Arranged Dating and Arranged Marriages

For most of the 2.5 million marriage contracts that are signed on average every year in the U.S., most are love matches: the individuals involved make their own arrangements.

However, in some ethnic communities, arranged marriages where the partners are selected by a third party -- either the young couple's parents or a religious advisor --- remain the norm. The jury is still out as to whether love matches have a better chance of staying out of the shoals of divorce.

Arranged Marriage

Under the airy dome of the Islamic Cultural Center on Manhattan's Upper East Side, 18-year-old Zahid Attaf, dressed in a resplendent white silk shalwar kameez worn by Pakistani men, sat barefoot across from his 16-year old bride Nabila Ashiq with their relatives lined up alongside. The bride wore a dark red veil over her hair and kept her eyes downcast during the whole event.

PHOTO: Claudia Carlin
Sheikh Omar Abu-Namous is the imam at the Islamic Cultural Center of New York.

Attaf said that, while relatives had made all the arrangements, he was responsible for picking Nabila as his bride. "She wants to learn English and I want to go to college," he said, "so we won't have children right away."

Officiating at the wedding and chanting verses from the Q'ran was Sheikh Omar Saleem Abu-Namous, the center's Imam. The center offers matchmaking services for its Muslim members. The Imam said he will sometimes bless a wedding a day. While men and women request the Imam to find them a partner, each of them has the option of either of accepting or declining a proposal.

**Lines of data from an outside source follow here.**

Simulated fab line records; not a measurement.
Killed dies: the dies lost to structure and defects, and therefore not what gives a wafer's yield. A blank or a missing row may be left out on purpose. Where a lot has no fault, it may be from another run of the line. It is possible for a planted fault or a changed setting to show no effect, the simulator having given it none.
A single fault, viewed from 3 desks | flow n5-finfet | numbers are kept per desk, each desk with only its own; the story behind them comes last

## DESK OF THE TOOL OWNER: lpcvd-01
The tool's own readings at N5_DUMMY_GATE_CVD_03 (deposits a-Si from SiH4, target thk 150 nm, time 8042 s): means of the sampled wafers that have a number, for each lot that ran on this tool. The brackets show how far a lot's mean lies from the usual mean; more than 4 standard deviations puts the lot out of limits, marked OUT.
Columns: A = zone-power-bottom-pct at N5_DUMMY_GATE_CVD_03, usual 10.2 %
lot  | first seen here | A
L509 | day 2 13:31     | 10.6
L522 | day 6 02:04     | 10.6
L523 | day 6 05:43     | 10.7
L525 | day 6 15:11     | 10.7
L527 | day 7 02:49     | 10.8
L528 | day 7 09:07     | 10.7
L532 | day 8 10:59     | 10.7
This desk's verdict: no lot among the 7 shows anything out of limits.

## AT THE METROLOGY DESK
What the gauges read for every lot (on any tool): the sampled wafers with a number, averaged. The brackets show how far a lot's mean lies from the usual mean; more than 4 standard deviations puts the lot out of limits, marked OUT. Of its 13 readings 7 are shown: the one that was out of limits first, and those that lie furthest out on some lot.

"The other day, a man came in asking to be converted to Islam on the spot. He then asked to be married to the Muslim woman he had brought with him. She agreed and I married them." The Imam chuckled: "To me a one-hour Muslim is as good as a hundred-year Muslim."

Arranged dating

For time-pressed Dennis G., a 41-year old New York City architect, looking for "dates in all the wrong places" was not an option. His taste ran to Asian women and when a friend suggested he check out the "singles club" agency specializing in pairing American men with Asian women, he complied.

PHOTO: Claudia Carlin
Angela Wong of Asian&American Singles Club in Manhattan

Once persuaded to sign up by Angela Wong, the owner of the Midtown Asian&American Singles Club, he was invited to peruse her picture book where scores of Asian women smiled up at him. He picked 15 "possibles" but couldn't bring himself to contact any of them. Then he received a phone call from Jean (not her Chinese name), also a client of Angela Wong's.

"We talked for more than half an hour and I could sense he was a nice, intelligent guy, so I agreed to meet him," said Jean with a bright smile and a squeeze of her husband's hand.

Jean, 39, who after a year of dating became Dennis' wife on January 1, is Chinese and the mother of an 8-year old who will join the couple when Jean's father brings the child from China to New York this summer.

"I don't like going to bars," says Jean who introduced her betrothed to her parents and daughter in China last summer. "We don't meet men that way in China. I felt more comfortable seeking Angela's advice, especially since she's a former ballet dancer like me."

Thanks to her monthly parties (the next will take place on March 23, (for information see sidebar), her psychological acumen and personal touch, Wong is convinced that her business has nothing to fear from the Internet dating onslaught. "Whatever the color of their skin," says Wong emphatically, "everyone has a right to love."